WHAT DOES THE LAW SAY ABOUT CHILD SEXUAL ABUSE?
Child sexual abuse is a type of child abuse that involves harming a minor (someone under the age of 18 and sometimes 21) through sexual activity. The misconduct is carried out by either an adult or adolescent towards a child, and minors cannot consent to sexual activity, no matter the type or form of sexual activity. Acts of child sex abuse have a lasting impact on victims that traumatize them for years on end, sometimes lasting their entire lifetime.
The majority of crimes of sexual abuse are committed by someone a minor knows, trusts, and/or respects. Survivors who endured sexual abuse as a minor often grapple with the physical, emotional, and mental impact of the abuse for the rest of their lives, especially if they were abused by a family member, loved one, or respected adult. Complications survivors have faced include PTSD, depression, anxiety disorders, drug abuse, suicidal tenancies, etc.
Many child sex abuse victims do not understand that they have been sexually abused until many years later, because at the time they were young or confused about what happened. Numerous child sex abuse cases go unreported for this very reason, and abusers are left unaccounted for their crimes.

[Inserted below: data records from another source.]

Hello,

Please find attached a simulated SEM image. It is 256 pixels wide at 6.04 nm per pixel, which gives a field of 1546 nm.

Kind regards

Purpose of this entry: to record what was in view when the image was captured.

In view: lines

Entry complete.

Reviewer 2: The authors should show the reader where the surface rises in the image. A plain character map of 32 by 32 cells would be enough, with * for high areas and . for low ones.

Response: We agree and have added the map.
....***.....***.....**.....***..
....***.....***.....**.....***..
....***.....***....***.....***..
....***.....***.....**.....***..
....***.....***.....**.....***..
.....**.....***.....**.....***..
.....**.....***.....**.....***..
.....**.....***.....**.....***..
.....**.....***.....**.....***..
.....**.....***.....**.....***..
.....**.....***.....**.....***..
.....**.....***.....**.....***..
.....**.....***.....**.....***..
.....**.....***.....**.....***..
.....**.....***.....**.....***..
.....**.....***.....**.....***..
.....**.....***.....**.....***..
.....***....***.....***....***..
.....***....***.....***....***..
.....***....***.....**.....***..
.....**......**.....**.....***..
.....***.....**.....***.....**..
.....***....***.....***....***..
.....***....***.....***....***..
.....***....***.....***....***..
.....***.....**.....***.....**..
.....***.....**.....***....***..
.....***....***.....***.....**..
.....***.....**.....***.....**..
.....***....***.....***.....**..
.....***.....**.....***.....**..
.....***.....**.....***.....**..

RAINN (Rape, Abuse & Incest National Network) categorizes child sex abuse as some of the following acts:
- Exhibitionism/exposing oneself to a minor
- Masturbation in the presence of a minor or forcing a minor to masturbate
- Indecent phone calls, text messages, or digital interaction
- Possessing, creating, or distributing pornographic images or videos of children
- Sex of any type with a minor. This includes anal, oral, or vaginal sex.
- Sex trafficking
- Any type of sexual conduct that harms a minor's welfare mentally, emotionally, or physically.